The Ageronia feronia makes a noise like that produced by a toothed wheel passing under a spring catch, and which can be heard at the distance of several yards: I noticed this sound at Rio de Janeiro, only when two of these butterflies were chasing each other in an irregular course, so that it is probably made during the courtship of the sexes.*
* See my Journal of Researches, 1845, p. 33. Mr. Doubleday has detected (Proc. Ent. Soc., March 3, 1845, p. 123) a peculiar membranous sac at the base of the front wings, which is probably connected with the production of the sound. For the case of Thecophora, see Zoological Record, 1869, p. 401. For Mr. Buchanan White's observations, the Scottish Naturalist, July, 1872, p. 214.
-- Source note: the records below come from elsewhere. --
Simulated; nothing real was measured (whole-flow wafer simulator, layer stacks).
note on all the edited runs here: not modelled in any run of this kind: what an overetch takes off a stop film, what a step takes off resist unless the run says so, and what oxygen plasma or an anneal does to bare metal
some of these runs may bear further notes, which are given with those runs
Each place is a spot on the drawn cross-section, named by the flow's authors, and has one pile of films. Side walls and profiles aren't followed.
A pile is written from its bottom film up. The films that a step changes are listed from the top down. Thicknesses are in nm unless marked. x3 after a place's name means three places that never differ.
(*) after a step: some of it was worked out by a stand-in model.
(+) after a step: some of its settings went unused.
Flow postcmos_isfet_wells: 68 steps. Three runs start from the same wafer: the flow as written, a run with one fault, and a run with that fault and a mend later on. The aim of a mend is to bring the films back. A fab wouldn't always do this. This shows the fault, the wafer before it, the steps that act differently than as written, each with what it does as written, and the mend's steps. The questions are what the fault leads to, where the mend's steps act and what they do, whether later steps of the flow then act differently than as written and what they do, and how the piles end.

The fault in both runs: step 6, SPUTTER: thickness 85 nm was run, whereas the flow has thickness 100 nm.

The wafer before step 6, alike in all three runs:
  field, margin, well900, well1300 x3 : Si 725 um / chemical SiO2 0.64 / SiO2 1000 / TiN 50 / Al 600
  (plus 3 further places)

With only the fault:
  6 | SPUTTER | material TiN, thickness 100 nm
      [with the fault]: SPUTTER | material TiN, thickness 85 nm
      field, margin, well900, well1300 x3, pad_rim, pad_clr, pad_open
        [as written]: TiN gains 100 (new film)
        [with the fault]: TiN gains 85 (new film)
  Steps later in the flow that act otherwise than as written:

Some moths also produce sounds; for instance, the males Theocophora fovea. On two occasions Mr. F. Buchanan White* heard a sharp quick noise made by the male of Hylophila prasinana, and which he believes to be produced, as in Cicada, by an elastic membrane, furnished with a muscle. He quotes, also, Guenee, that Setina produces a sound like the ticking of a watch, apparently by the aid of "two large tympaniform vesicles, situated in the pectoral region"; and these "are much more developed in the male than in the female." Hence the sound-producing organs in the Lepidoptera appear to stand in some relation with the sexual functions. I have not alluded to the well-known noise made by the death's head sphinx, for it is generally heard soon after the moth has emerged from its cocoon.
* The Scottish Naturalist, July, 1872, p. 213.